THE WEAVER FISH author Robert Edeson – Interview

Today we welcome Robert Edeson, Aussie author of The Weaver Fish to Booklover Book Reviews.

The Weaver Fish by Robert Edeson

Cambridge linguist Edvard Tossentern, presumed dead, reappears after a balloon crash. When he staggers in from a remote swamp, gravely ill and swollen beyond recognition, his colleagues at the research station are overjoyed. But Edvard’s discovery about a rare giant bird throws them all into the path of an international crime ring.

The Weaver Fish is a gripping adventure story. Set on the island nation of Ferendes in the South China Sea, this book’s sound science and mathematical playfulness will make you question all that you know, or think you know, about weaver fish, giant condors, the infamous tornado-proof Reckles Texan hat, and much much more.

(Fremantle Press, 2014)

What inspired you to write The Weaver Fish?

Mischief, really. The idea of testing the limits of reader credulity.

Would you say this novel is plot or character driven?

Neither. It is more a novel of themes. Characters voice the ideas (in dialogue or correspondence, for example), and plot steers the characters along the protagonist Tøssentern’s quest to find weaver fish.

Tell us a little bit about your main character.

There are two main characters, Edvard Tøssentern and Richard Worse, as well as two strong women. Tøssentern is an academic linguist and the more psychologically complex. Worse is the action figure, intelligent, capable, discerningly ruthless, and moral. It is he who takes charge of the thriller developments that lead back to Tøssentern and the weaver fish.

What type of reader do you think would most enjoy The Weaver Fish?

The Weaver Fish is for the roundly educated, attentive reader. It is an exploration of language, authenticity, deception and, ultimately, conscience. Readers who are scientifically and a little mathematically literate will discover the most; psychiatrists, linguists, logicians, others secretly drawn to erotica and academics generally should enjoy it, except historians and clerics, who might be outraged. I recommend those who are crossword puzzlers to read the index, which has several cryptic entries.
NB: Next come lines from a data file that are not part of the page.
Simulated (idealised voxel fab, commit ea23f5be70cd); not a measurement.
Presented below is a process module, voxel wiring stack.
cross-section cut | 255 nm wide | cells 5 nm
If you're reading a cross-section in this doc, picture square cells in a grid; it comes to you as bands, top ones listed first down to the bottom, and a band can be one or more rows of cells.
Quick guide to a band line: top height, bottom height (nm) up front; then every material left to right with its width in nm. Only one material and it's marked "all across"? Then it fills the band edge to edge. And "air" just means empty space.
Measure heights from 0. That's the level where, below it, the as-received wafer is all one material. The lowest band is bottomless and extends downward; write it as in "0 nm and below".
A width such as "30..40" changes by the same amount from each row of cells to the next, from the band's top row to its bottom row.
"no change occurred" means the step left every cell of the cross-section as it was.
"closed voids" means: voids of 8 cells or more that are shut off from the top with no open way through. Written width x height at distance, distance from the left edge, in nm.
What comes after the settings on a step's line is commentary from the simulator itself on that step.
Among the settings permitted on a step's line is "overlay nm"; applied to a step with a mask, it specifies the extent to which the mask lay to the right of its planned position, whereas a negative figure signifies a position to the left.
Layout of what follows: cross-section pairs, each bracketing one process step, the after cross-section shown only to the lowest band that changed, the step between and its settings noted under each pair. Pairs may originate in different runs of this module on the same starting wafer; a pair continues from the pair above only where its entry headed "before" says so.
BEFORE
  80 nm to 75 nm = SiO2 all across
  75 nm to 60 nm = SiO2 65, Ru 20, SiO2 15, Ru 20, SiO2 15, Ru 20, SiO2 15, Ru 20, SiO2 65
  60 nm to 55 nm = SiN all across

How does this title compare to others you have written?

My other publications have been nonfiction, appearing in scientific journals. The Weaver Fish, being almost entirely bogus, was more fun to write, and something of a flight from seriousness in my previous career.

Can you tell us a bit about your writing process (e.g. researched involved)?

Wherever authoritative research, historical background, supporting evidence, academic citations, scholarly endnotes, bibliographic detail, apposite quotations, firearms expertise, aviation science, French fraught philosophy, scriptural passages, lascivious poetry, papal scandal and so on were required, I made them up. This saved a lot of effort and obviated tiresome copyright and defamation concerns.

Do you have any tips or advice for aspiring fiction writers?

For this I defer to my mentor, the profoundly more accomplished A B C Darian, who offers the following:

Write to satisfy the person most interested: yourself.

Writing comes first to the imagination, then to the page. Therefore, in an emergency, rescue your mental life before your stationery.

The artistry of fiction is not realist, but anamorphic. Therefore, live observantly in the world, in order sometimes to copy it, but more importantly not to copy it.

Many things are not the world.

A dictionary is a book of ideas.

But a thesaurus is a resource of wrong words, and too many of them.

The prerogative, and obligation, of fiction is to deceive.

To write a novel, you must swallow its poison.

Write exactly the necessary and sufficient.

The Weaver Fish is available from:
Booktopia | Bookworld | Book Depository | KobobooksAmazon

Robert Edeson was born in Perth, Western Australia, and educated at Christ Church Grammar School, the University of Western Australia and the University of Cambridge. He has been a consultant anaesthetist and researcher, publishing in the neuroscience, biophysical and mathematical literatures.